Mr Sunak uneasily straddles all three of these groups. He is an alumnus of Goldman Sachs and Silicon Valley and, like Ms Truss, he wants lower taxes and a smaller state. But he also has national conservative instincts: he is a Brexiteer and has made firm action against Channel crossings one of his five priorities. He does not share the interest of early Cameroons in civil liberties and liberal social policy.

Above all else, he is a pragmatist: Mr Sunak has approved the highest tax burden since the Second World War and the highest sustained public spending since the 1970s. He has accepted a continued role for EU law in Northern Ireland and refuses to guarantee that his pledge to “stop the boats” will be met by the next election (describing it as a “complicated problem”).

If anything defines Mr Sunak’s strategy, it is perhaps Michael Oakeshott’s observation that the “enterprise” of politics “is to keep afloat on an even keel”.

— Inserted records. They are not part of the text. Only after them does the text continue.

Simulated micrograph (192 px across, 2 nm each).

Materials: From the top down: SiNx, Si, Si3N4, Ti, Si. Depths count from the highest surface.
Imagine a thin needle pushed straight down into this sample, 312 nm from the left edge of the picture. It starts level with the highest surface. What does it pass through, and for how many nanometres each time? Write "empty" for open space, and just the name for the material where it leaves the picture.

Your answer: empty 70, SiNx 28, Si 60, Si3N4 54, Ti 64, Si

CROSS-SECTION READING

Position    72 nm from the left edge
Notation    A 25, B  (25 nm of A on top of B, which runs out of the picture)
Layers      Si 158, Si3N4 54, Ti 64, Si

In truth, the Prime Minister’s task is to save his party from a heavy election defeat – he does not have time or space to reinvent it. But, as Andrew Marr writes, the animated intellectual debate on the right has no centre-left equivalent. For a party that remains most likely to form the next government, Labour lacks ideas and intellectual ambition. Nor does it have a thriving ecosystem of think tanks and ideologues to support it. Where are the equivalent of the New Right thinkers and think tanks who, in the 1970s, created the conditions for Thatcherism? For now, British politics is defined by stasis. But the opportunity remains to create a new settlement. Labour should grasp it.

[See also: The quiet consensus]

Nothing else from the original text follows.